Scientists at Rensselaer Polytechnic Institute have found that when just 10 percent of the population holds an unshakable belief, their belief will always be adopted by the majority of the society. 

“When the number of committed opinion holders is below 10 percent, there is no visible progress in the spread of ideas. It would literally take the amount of time comparable to the age of the universe for this size group to reach the majority. Once that number grows above 10 percent, the idea spreads like flame,” said SCNARC Director Boleslaw Szymanski, the Claire and Roland Schmitt Distinguished Professor at Rensselaer.

Inspired by this provocative research, The Circles USA Board of Directors has approved a major, high-impact strategic plan to achieve a 10% tipping point in the United States to eradicate poverty! By 2021, we plan to have Circles in 10% of all counties (300 of 3000 counties) and 30 of the 300 major cities.

Circles USA will engage with communities interested in the tipping point by supporting these four stage of development:

  1. ASSESSMENT—Asking questions: “Is Circles right for our community? Do we have the leadership and resources to start a Circles program in our community?”
  2. CIRCLES IN THE MAKING—Getting started: If your community is ready and willing to start Circles, you will enter into a planning agreement with Circles USA (CUSA) to lay the foundation.
  3. CIRCLES DEMONSTRATION—Taking action: You are now implementing Circles to support families out of poverty, collecting data, and assessing outcomes. You are asking, “How is it working in our community? Do we like the results we are getting? Have we been able to secure resources to sustain and grow the Circles program?”
  4. SCALING TO A TIPPING POINT—Moving forward: You are happy with the results and can see the potential of growing Circles in your community to end poverty.

As Circle Leader graduate Rebecca says, “We have changed our lives so profoundly that we will not move back into poverty again.”

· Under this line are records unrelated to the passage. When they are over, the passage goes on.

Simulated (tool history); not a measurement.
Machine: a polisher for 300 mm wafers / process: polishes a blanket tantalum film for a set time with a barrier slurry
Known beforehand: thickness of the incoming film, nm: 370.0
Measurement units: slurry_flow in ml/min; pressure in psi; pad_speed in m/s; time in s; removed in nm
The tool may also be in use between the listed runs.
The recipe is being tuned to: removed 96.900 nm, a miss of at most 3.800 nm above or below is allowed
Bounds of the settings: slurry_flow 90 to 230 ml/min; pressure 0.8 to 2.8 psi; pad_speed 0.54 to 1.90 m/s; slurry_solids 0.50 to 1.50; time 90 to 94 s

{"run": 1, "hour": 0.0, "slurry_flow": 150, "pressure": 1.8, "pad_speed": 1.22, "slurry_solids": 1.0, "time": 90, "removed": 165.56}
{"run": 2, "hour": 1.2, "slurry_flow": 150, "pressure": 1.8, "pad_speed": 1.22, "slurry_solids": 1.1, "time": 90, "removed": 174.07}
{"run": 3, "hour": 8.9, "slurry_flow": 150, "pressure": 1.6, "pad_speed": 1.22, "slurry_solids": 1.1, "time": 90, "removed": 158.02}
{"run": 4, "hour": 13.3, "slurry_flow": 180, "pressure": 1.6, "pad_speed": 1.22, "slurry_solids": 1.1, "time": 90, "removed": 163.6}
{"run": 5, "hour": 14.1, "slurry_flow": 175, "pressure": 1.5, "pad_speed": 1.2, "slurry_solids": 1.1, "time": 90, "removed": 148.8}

How many more children do we have to raise in poverty before it is gone? How many more families will we let live with the constant anxiety of not having enough money to meet their basic needs? It’s overwhelming and we can end the suffering so that everyone has a real opportunity to get out of poverty and thrive.

The time has come to intentionally pursue the end of poverty in our nation, in our lifetime!